Proposed ‘endo’-end scheme better than existing law for workers?
I wish to take exception to the article “End to ‘endo’ scheme nears” by Amy R. Remo (Business, 10/17/16).
In the proposed scheme, the worker becomes a permanent employee of the third-party service provider or contractor.
Under the present setup, big companies realize big savings by employing contractual or temporary workers to fill regular jobs and limiting their employment to only five months, thus skirting the Labor Code requirement to make them regular workers after a six-month period of employment.
On the other hand, international companies have job evaluation systems in place and classify jobs as “regular” or “temporary.” A job is classified regular when there is a need for it on a regular basis and where trained personnel can undertake the task without endangering or compromising the quality of the product or the service required. Regular employees in such companies or establishments enjoy bonuses, sick leaves, maternity leaves and eligibility for higher-paying positions in the company.
The wage or salary scale for each job category is ladderized. Good performance at yearend qualifies the employee to a wage or salary increase within the wage or salary scale for each position. While in the service of the company, the worker or employee is a member of the Social Security System and can avail of SSS loans, apart from benefits like salary, emergency loans, etc.

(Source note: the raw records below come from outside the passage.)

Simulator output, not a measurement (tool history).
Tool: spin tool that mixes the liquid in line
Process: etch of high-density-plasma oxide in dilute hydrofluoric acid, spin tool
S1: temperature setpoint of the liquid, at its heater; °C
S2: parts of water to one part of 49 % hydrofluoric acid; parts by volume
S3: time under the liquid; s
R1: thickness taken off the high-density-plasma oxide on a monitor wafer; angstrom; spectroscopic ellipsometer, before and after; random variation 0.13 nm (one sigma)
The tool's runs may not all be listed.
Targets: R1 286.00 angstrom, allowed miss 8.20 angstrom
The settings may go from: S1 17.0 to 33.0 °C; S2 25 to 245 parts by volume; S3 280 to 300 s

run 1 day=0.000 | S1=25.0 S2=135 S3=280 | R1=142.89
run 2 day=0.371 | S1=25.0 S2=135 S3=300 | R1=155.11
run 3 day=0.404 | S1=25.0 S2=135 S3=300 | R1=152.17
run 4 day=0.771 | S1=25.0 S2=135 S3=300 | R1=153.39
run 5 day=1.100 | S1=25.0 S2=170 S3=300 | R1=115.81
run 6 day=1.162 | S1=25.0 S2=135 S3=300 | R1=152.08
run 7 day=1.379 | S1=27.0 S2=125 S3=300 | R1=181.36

The proposed solution to the scheme enables contractual workers to become regular workers of third-party service providers where they will be provided workers benefits, including retirement and separation packages. Could these match the benefits that would accrue to them in the companies that would hire them on a temporary basis and classify them regular employees after six months?
Third-party service providers or sources of contractual workers flourish because big local companies, in their desire to increase their income, deprive Filipino workers of their right to become regular employees by “ending” their service after five months, contrary to Labor Code pertinent provisions which they now plan to amend. This could make the late labor secretary Blas Ople turn in his grave.